Also by the third inning, Taijuan Walker had thrown two perfect innings. That, however, is where threes stopped being relevant. The Mets would have to move on to a second pitcher because Walker, whose knee gave him trouble in Spring Training, left with shoulder irritation. You’re familiar with the phrase “shoulder irritation”. It resides in that same instantly repeatable section of the baseball dictionary where a couple of weeks ago a million Mets fans simultaneous turned to define “scapula”. Now the secret words were shoulder irritation. Find cause to say it aloud and lose a starter for at least the rest of the night.

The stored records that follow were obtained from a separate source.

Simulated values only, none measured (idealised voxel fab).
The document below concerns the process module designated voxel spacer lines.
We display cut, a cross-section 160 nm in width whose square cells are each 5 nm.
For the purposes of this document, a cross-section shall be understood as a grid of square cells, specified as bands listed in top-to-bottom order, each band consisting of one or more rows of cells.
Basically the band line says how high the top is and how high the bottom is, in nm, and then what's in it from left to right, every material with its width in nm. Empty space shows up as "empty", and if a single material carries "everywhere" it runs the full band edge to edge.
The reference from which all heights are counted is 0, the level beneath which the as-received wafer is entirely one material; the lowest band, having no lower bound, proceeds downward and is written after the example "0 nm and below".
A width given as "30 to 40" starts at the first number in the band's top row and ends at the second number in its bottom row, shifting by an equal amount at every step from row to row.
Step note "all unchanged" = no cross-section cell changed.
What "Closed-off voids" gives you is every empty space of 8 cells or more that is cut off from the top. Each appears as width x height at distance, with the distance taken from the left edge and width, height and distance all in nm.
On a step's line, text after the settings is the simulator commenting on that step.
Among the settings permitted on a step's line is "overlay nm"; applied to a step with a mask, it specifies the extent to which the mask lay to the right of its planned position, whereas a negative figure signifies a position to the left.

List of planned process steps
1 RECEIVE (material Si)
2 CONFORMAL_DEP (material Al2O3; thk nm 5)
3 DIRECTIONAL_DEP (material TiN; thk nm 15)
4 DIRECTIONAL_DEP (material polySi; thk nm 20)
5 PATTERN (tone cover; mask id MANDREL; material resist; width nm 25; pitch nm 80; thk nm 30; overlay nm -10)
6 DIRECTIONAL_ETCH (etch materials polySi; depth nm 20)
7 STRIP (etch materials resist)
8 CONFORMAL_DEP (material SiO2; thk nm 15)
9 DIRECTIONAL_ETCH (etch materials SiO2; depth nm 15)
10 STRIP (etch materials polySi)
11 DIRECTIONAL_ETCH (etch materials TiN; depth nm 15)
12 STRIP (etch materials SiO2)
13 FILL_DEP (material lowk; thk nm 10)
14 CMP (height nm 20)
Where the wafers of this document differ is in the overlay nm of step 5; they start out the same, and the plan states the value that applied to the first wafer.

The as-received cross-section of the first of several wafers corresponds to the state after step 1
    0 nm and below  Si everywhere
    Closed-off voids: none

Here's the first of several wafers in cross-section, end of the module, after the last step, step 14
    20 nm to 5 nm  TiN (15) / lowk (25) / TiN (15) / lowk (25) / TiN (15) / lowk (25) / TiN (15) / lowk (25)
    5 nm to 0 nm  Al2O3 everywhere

To our rescue came David Peterson, good-looking young pitcher from two years ago, less good-looking last year, reborn in the moment as a brilliant piggyback reliever. Peterson — who Ubered over from the taxi squad when Edwin Diaz went on bereavement leave — jumped on the back of Walker’s two zeroes and totaled four of his own. The Mets were up, 4-0, by the middle of the seventh, with James McCann having stolen everybody’s commodity, an insurance run. A catcher should get to do that now and then. After he ran the bases with tempered abandon and was rewarded for his efforts, James returned to his main job of catching pitching. The Mets were on their third pitcher at this point, Trevor May. May and McCann, a vaudeville team in the making if I’ve ever heard one, had their act together.

Formidable four-run Met lead. Largely faultless Met pitching. All that was left to do was take a generous sip of water and see how the game turned out.

(Excuse me while I wipe my desktop monitor dry.)

Trevor May stuck around to start the eighth. Apparently, he hadn’t stuck around for a second inning of work in all of 2021 when he pitched a lot, but always within the confines of one inning. Was it the right call? It’s hard to say, because May, after walking redemption-seeking Bohm, had to vacate the mound so as not to make his teammate Taijuan feel so all alone in injury purgatory. Trev & Tai: not as fun a combo as May & McCann, since the hurlers’ two right arms were linked in discomfort. Trevor’s deal was described as arm fatigue. It’s tired from not enough Spring Training, he suggested later. Not a big deal, he guessed. Walker didn’t think his situation was all that alarming, either. Pitchers know themselves until they don’t. Let’s hope they both feel swell, they both have MRIs that confirm best-case scenarios and neither finds himself grouped with Jacob deGrom in the one context where a pitcher wouldn’t crave the honor of Jake’s company. This here IL ain’t big enough for every Met arm in creation.

It’s not that you can’t have too much pitching. It’s that you can have too many innings. Based on recent samples, the eighth seems like an ideal one to eliminate. Sunday’s eighth yielded three Nationals runs. Monday’s eighth provided the Phillies with five. The math for a team that had scored two on Sunday and four on Monday would prove punishing. May to Joely Rodriguez to Seth Lugo added up to a 5-4 deficit not to be overcome when the Mets faced old acquaintance (I’d hardly call him a friend) Brad Hand. They’re on a two-game losing streak after riding a three-game winning streak. That cackle in the distance belongs to beleaguered Alec Bohm, proprietor of the last laugh until the next grounder flummoxes him.

3 comments to Who’s a Bohm?

  • Greg Mitchell

    Another Bucking loss. Hey, Buck, they count as much in April as September! Once again he inserts guy from very back of pen into THE key spot of game. He had Lugo, Smith and Ottavino to get 6 outs, even Reid-Foley. Hey, Castro would have been nice there–instead they made panic move last week for bad lefty who also had bad spring…after refusing, with all that dough, to sign a lefty in winter. Brad Hand looks pretty good…of course, Lugo was awful but can’t know how inning might have played out (or with Lugo closing to start the 9th)….

  • Seth

    And it makes Sunday’s decision to remove Carrasco after 5-2/3 even more tragic. Go and get em tomorrow, eh? What if tomorrow is also a disaster? Why not play for today? I do not understand 2022 baseball.

  • Eric

    With all the lauded acquisitions, it was widely noted that the bullpen was once again neglected.

    Apparently the venerable Showalter isn’t any more of a magician with suspect bullpens than Rojas or Calloway were.